I'm using AsyncMiddleManServlet to proxy plain HTTP clients to an upsteam SSL server and wanted to ask your help in gaining an understanding of how flow control works or what configuration parameters influence it.  

so:
clients are sending plain HTTP 1.1 to the proxy
the proxy is then doing SSL encryption/decryption to the upstream server (also HTTP/1.1)

typically the local clients are near the proxy (e.g. on a LAN) and there is throtlled bandwidth / latency to the upstream server.

what I seem to be seeing (anecdotally) is that on high load the cost of the SSL encryption to the upstream is eventually max-ing out the available CPU and causing clients to timeout.  which is of course to be expected at some level of load.

to try to zone in on the above I'm just trying to understand the basic flow control workflow.  lets say I had (say) 1000 clients all sending large HTTP PUTs to the proxy concurrently with large files (10MB, say).

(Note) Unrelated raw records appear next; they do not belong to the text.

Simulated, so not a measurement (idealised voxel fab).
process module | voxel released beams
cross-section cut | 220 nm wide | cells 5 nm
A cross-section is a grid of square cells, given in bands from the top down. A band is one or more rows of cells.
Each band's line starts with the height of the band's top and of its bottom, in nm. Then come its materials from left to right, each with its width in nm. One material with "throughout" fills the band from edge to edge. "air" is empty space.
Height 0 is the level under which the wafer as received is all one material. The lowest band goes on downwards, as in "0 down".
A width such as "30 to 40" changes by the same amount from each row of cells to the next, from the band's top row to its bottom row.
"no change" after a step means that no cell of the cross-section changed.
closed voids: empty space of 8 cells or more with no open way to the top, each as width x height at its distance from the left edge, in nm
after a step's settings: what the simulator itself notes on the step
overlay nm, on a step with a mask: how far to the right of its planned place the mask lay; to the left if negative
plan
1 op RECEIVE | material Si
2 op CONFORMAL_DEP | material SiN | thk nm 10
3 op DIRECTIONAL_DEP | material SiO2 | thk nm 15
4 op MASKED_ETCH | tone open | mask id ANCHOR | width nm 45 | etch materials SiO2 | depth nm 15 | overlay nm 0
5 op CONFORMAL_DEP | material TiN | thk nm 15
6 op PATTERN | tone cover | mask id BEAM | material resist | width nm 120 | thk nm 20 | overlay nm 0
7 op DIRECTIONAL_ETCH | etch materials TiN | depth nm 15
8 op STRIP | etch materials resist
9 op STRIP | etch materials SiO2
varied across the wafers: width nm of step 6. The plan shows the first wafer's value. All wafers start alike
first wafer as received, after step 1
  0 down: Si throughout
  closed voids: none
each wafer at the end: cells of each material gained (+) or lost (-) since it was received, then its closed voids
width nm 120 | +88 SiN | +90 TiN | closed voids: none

my assumptions are as follows (please correct any that are wrong as that would be a big help):
* a single socket read of $chunk_size will be performed on each client connection to the extent of the max read size.  (which seems to be 4K by default but correct me if I'm wrong)
* each read from above would  then have to be written to the upstream connection (which in my case will have SSL enabled) on a one-to-one basis i.e. one read of $chunk_size will have to be then written to the upstream /before/ the next read can happen on the client socket
* /OR/ is it the case that many reads can happen on the client socket which are then buffered / queued in the proxy meaning a fast sender and slow upstream can end up with bloat at this level?  if this is the case - then which configuration parameters will infleuence this?
* in the case of these reads/writes it looks like jetty has a pool of threads but I assume the thread is only occupied for the length of time the I/O operation takes and is not in any sense blocked on one connection.  so even if there was only one thread for handling upstream connection  it could still handle (say) 100 client connections by polling for reads/writes as something like libevent would do in the C world.

The above is just a basic sketch to give a rough idea of my current crude/flawed mental model and hopefully serve as a way for people with knowledge to fill in some blanks for me.  and it may be that some of my assumptions are way off base so please correct me where I'm wrong.  like I said - I'm just trying to get a broad brush understanding to help with debugging.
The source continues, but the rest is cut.